What if PR and social media community managers stopped worrying about targeting the influencers with the most Klout, the highest PeerIndex score, or the highest Empire Avenue share price, and instead worried about identifying the people who are best equipped to create and maintain a healthy community? What if we looked for qualities like good taste, helpfulness, and compassion instead of followers, pageviews, and likes? What if we focused our efforts on the people who will become the community leaders, rather than simply the people with the loudest mouths?

If what we're doing is truly building online communities, shouldn't we first recruit the people who will actually be you know, building that sense of community and modeling the behaviors you want to see from all members?

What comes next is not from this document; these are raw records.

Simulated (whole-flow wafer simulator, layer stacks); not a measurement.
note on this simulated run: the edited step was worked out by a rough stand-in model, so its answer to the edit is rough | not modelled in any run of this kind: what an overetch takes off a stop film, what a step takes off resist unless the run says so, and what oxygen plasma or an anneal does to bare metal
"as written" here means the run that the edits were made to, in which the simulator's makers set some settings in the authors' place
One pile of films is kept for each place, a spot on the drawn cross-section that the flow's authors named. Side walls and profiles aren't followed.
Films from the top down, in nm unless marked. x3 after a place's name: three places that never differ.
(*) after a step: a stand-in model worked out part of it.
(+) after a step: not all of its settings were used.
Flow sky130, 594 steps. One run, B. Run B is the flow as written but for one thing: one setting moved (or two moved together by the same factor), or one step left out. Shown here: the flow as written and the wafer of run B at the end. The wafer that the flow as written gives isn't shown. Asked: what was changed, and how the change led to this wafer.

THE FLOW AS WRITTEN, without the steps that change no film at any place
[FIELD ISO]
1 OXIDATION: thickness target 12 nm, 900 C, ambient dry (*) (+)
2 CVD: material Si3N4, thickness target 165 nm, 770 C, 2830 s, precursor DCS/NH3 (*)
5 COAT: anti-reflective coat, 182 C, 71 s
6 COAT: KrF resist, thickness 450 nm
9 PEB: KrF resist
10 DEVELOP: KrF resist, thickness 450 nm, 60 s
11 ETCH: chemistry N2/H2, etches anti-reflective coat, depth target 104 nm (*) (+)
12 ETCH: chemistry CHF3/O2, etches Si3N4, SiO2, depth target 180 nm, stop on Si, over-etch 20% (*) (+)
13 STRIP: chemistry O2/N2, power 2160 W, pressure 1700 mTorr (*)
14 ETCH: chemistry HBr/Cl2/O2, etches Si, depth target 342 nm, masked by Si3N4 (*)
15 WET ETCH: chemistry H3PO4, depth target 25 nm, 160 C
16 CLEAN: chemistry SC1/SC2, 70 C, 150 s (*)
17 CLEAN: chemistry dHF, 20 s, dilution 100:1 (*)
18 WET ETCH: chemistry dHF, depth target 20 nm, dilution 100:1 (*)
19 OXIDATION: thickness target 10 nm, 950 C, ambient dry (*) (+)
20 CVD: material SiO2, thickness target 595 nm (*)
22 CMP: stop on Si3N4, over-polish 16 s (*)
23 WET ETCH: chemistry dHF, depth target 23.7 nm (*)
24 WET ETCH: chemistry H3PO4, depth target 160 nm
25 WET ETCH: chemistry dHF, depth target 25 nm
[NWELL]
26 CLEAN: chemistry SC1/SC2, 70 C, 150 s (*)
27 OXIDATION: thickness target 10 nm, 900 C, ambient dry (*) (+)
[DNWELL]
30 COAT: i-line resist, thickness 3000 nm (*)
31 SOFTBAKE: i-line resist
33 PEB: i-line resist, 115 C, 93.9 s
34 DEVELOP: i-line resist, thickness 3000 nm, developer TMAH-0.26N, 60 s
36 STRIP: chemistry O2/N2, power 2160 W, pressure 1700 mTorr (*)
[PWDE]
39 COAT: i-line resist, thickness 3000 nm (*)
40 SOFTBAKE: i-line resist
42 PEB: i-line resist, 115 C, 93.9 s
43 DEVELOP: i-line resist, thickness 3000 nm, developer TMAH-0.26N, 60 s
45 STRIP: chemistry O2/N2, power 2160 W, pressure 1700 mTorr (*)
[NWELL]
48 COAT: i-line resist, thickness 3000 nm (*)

One of Pinterest's first and most active members wasn't a social media influencer. She's the founder's mom. Silbermann's tactic of starting his community with role models isn't new. This is a tactic that I've used when building online communities behind corporate firewalls. In those closed communities, the first members weren't the VPs or the corporate comms people – the people with the most influence – they were the people who were most passionate about the community. These individuals felt a deep sense of responsibility for the success of the community. They shared the same goals and philosophies. They were the ones who modeled the behaviors that we wanted the rest of the community to emulate. They were the ones who would tell the boss he was wrong so that it would be ok for others to do the same. They may have only brought in 50 new people, but that wasn't their purpose. They were recruited because they were the ones to create that strong sense of community among the current members so that when new members joined, they joined a community with an established culture and purpose.

Now, if your goal is to simply get a million Facebook likes or sign up two million users to your branded community, then by all means, pay Lil Wayne to Tweet your URL to his 8 million followers and watch the numbers stack up. You can trot out your pageviews and member numbers to your boss all you want. Just don't expect those thousands of people to actually do what you want them to do. On the other hand, if you're looking to build a vibrant community of brand advocates who will buy your products, share your messages with their networks, give you honest, constructive feedback and build other brand advocates, then you should instead look for people who will model those behaviors. These people may not have the biggest names or the most "influence," but they're the ones who will create the foundation for what your community will be.